The Daily Telegraph published new remarks by Liberal Democrats (Lib Dems) serving in Prime Minister David Cameron’s Conservative-led government, in which they openly question the premier’s sincerity and say he cannot be trusted.
The Minister for Care Services, Paul Burstow, was quoted as saying: “I don’t want you to trust David Cameron,” while Local Government Minister Andrew Stunell said he did not know where Cameron stood on the “sincerity monitor”.
They were speaking to undercover reporters in a newspaper sting that has already caught out Lib Dem business secretary Vince Cable and caused a major political row this week.
Cable told two female reporters posing as constituents that he had “declared war” on Murdoch over a bid by the media mogul’s News Corporation to take control of pay TV company BSkyB.
The remarks emerged as British regulators mull the takeover deal, and caused Cameron to remove Cable from any role in reviewing the bid. The prime minister also stripped him of powers over media, telecom and broadcasting firms.
In the same sting, Cable was also recorded threatening to “bring the government down” if the centre-left Lib Dems were forced to compromise too much with the centre-right Tories.
Cable is one of the Lib Dems’s few well-known personalities but has also been viewed as one of the coalition’s unhappiest members because of the compromises his party has been asked to make in power.
Lib Dem leader Nick Clegg, the deputy prime minister, has tried to smooth things over, saying that Cable’s remarks and any other complaints by Lib Dems are a normal part of coalition politics.
Although he said Cable’s comments were “very unfortunate”, Clegg said: “I think now Vince and the government can move on and that is the end of it.”
He added that it was no surprise that “there are differences of opinion in a coalition, as there are indeed in all governments.”
Cameron backed his efforts, telling reporters: “Look at the bigger picture—this government is delivering in terms of the real problems the country faces.”
However, the fresh evidence of divisions will only add to the pressure on the government.
Labour leader Ed Miliband said on Wednesday that the revelations showed the coalition, which formed after a general election in May, was “a sham”.

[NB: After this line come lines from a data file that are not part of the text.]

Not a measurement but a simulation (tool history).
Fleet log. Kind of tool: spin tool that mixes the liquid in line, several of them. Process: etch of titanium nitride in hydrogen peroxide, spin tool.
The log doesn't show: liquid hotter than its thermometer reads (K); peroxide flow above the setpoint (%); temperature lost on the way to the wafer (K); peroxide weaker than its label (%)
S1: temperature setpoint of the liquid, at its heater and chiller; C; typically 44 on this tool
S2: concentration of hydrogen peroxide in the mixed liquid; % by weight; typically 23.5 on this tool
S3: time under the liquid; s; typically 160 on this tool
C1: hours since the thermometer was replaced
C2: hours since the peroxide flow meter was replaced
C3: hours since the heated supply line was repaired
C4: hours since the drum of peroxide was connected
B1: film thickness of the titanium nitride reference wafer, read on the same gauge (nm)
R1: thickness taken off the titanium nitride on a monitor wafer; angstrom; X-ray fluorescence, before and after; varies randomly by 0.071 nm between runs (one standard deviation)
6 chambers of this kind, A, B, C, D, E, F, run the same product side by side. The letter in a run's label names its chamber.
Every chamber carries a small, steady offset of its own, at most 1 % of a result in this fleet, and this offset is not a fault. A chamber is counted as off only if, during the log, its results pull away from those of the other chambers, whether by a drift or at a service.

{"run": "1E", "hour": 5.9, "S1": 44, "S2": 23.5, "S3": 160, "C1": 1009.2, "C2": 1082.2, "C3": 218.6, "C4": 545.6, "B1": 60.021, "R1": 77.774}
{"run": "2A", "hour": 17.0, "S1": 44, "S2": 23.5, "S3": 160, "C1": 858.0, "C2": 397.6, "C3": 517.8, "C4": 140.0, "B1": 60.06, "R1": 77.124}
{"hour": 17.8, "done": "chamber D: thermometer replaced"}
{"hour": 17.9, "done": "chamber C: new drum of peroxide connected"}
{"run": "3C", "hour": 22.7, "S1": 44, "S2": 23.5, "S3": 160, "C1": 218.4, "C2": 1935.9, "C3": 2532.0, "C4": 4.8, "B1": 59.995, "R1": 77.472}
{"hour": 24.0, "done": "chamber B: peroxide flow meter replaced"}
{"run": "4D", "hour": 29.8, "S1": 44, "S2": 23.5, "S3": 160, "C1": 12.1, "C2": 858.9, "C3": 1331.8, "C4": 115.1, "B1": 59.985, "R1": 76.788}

News Corporation’s bid for the 61% of BSkyB that it does not already own was approved by EU regulators this week and, after being taken away from Cable, it will now be scrutinised by Culture Minister Jeremy Hunt.
Hunt has indicated he is broadly supportive, raising questions about whether he is biased in an opposite direction to Cable.
However, senior civil servant Gus O’Donnell insisted the minister had not pre-judged the issue.
Some Conservatives, a number of whom had doubts about the coalition from the start, said Cable should have been sacked and he was only saved because the government could not survive the departure of such a senior figure.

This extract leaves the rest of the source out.